Stop Trident March & Rally – 2016

Stop Trident March & Rally - 2016
Stop Trident March goes down Piccadilly

Stop Trident March & Rally: Britain first deployed submarines carrying nuclear missiles in the Polaris programme from 1968, and these were replace by Trident in 1994-6. In 2006 Tony Blair won a vote on the principle of renewing the Trident system in the House of Commons with the support of the Tory opposition, though 95 Labour MPs rebelled.

Stop Trident March & Rally - 2016
People from Bradford had arrived with their own Trident missile, painted with the message ‘Trident – Immoral, Obsolete, Militarily Useless’

Research into the replacement continued and this march came a few months before a House of Commons vote in July 2016. Again there was a significant Labour revolt, with 41 MPs voting against and 41 not voting, but 140 Labour MPs backed the Conservatives and it passed by a large majority.

Stop Trident March & Rally - 2016
Rev Gyoro Nagase and another from the Nipponzan Myohoji order at Battersea’s Buddhist Peace Pagoda

Around 60,000 marched through London on Saturday 27th Feb 2016 to a mass rally in Trafalgar Square against the plans to replace the UK’s Trident nuclear weapons at a cost of £180 billion or more.

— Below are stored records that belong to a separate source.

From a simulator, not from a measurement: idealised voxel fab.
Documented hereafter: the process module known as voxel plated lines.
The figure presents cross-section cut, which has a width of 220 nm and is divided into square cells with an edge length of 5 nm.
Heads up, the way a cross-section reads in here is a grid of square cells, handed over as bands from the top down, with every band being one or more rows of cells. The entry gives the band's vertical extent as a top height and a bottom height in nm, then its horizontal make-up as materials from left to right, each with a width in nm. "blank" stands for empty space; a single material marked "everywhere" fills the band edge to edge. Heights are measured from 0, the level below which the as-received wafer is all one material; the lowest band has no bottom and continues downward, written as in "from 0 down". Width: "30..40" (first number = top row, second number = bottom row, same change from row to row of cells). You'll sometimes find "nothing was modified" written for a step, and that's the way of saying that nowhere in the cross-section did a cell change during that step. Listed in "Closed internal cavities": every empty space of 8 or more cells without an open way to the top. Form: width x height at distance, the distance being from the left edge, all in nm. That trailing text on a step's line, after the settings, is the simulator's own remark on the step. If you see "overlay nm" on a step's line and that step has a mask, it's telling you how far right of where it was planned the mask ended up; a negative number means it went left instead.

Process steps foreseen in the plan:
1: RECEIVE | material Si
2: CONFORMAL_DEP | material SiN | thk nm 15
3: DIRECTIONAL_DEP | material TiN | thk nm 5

Stop Trident March & Rally - 2016

They say Trident is immoral and using it would cause catastrophic global damage with a global nuclear war possibly bringing all human life on the planet to an end. These weapons of mass destruction don’t keep us safe, though they do hugely enrich the arms companies and their shareholders.

Stop Trident March & Rally - 2016
Lindsey German, Stop the War, Kate Hudson, CND General Secretary, Nicola Sturgeon, SNP First Minister, Scotland and Green Party MP Caroline Lucas

Many argued that the use of nuclear weapons was illegal under international law, and a year after the decision to update Trident was taken the UN adopted the Treaty on the Prohibition of Nuclear Weapons (TPNW).

Nicola Sturgeon takes a ‘selfie’ of herself with Kate Hudson

So far 74 countries have signed up to the TPNW which “prohibits the development, testing, production, stockpiling, stationing, transfer, use and threat of use of nuclear weapons” and for those already possessing them it gives “a time-bound framework for negotiations leading to the verified and irreversible elimination” of their nuclear weapons.

Of course no countries which currently have nuclear weapons have so far signed the treaty, and Britain continues on its program to extend its capabilities. In June 2025 Keir Starmer announced the RAF is to buy at least 12 new F-35A fighter jets which can drop nuclear bombs as a part of its commitment to NATO.

As well as increasing the risk of nuclear war, these new nuclear aircraft hugely divert more much needed money from essential spending on services like the NHS, schools and housing.

Costs of the Trident replacement over its 30 year lifetime are currently estimated to be at least £205 billion and the MoD estimate for the F-35 programme of £57 billion is bound to be subject to the usual huge cost overruns.

There was a long list of speakers at the rally, too many to list here, and I think I photographed most or all of them and put them on-line.